This summer, OMB Peezy is set to release his new mixtape Misguided which will feature the  previously released single “Mufasa” ft. G Herbo be hosted by DJ Drama, giving the tape the  Gangsta Grillz stamp of approval. The mixtape title is centered around Peezy’s feeling that his  generation doesn’t have OG’s like they used to and that there’s a lack of education being  passed down to the youth on how to navigate life and make better choices. Through his music,  Peezy touches on the lessons he’s learned the hard way and even some of the current trials  and tribulations he’s currently working through every day. 
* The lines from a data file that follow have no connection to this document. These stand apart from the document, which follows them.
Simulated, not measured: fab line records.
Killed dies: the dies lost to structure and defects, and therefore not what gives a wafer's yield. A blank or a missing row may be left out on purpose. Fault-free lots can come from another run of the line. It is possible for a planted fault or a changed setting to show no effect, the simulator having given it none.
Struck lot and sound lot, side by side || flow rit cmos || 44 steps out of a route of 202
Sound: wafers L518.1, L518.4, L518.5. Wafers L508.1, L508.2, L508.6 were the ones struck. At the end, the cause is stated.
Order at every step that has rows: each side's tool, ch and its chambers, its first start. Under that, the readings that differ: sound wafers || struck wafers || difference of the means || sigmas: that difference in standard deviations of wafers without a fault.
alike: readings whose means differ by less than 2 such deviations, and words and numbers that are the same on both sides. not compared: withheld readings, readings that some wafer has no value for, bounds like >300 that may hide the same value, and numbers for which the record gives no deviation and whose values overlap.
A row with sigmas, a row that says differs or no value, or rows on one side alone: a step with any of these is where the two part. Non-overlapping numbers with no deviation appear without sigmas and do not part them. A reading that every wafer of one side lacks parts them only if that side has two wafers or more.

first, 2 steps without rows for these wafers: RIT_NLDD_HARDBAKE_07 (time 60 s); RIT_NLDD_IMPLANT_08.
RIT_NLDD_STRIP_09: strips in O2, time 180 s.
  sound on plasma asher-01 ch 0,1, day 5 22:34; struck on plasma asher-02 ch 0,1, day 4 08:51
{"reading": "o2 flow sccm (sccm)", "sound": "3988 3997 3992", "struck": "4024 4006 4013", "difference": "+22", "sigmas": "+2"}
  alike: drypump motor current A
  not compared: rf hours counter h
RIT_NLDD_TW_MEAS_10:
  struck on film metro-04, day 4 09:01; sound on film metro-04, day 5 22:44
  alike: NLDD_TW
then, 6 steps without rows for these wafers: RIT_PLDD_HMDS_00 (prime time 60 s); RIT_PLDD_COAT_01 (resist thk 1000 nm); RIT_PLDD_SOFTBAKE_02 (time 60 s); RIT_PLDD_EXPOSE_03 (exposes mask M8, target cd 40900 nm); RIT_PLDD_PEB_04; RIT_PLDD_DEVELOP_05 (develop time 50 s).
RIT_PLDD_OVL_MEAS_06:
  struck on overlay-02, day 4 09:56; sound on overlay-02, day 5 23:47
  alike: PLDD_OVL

In rap, being revered and being a legend are two different things. Being revered in hip-hop can  be a short-lived experience. People admire your ascension, loathe your reign, and applaud your  fall. En route to gaining the quick flame of fame, one might have to compromise themselves and  their story to be accepted. Yet, OMB Peezy was able to evade these hoops and hurdles by  simply relying on the truth. By recalling his life like The Gospel, “Pastor P” (as he’s known on  social media) has become a pillar in Alabama’s bubbling hip-hop scene. He’s also blazed a trail  from Mobile to Sacramento that will allow him to speak life to stories outside of music while  becoming the legend he’s destined to be. And unlike the fast feeling of being revered, to be a  legend in hip-hop is to have an everlasting life.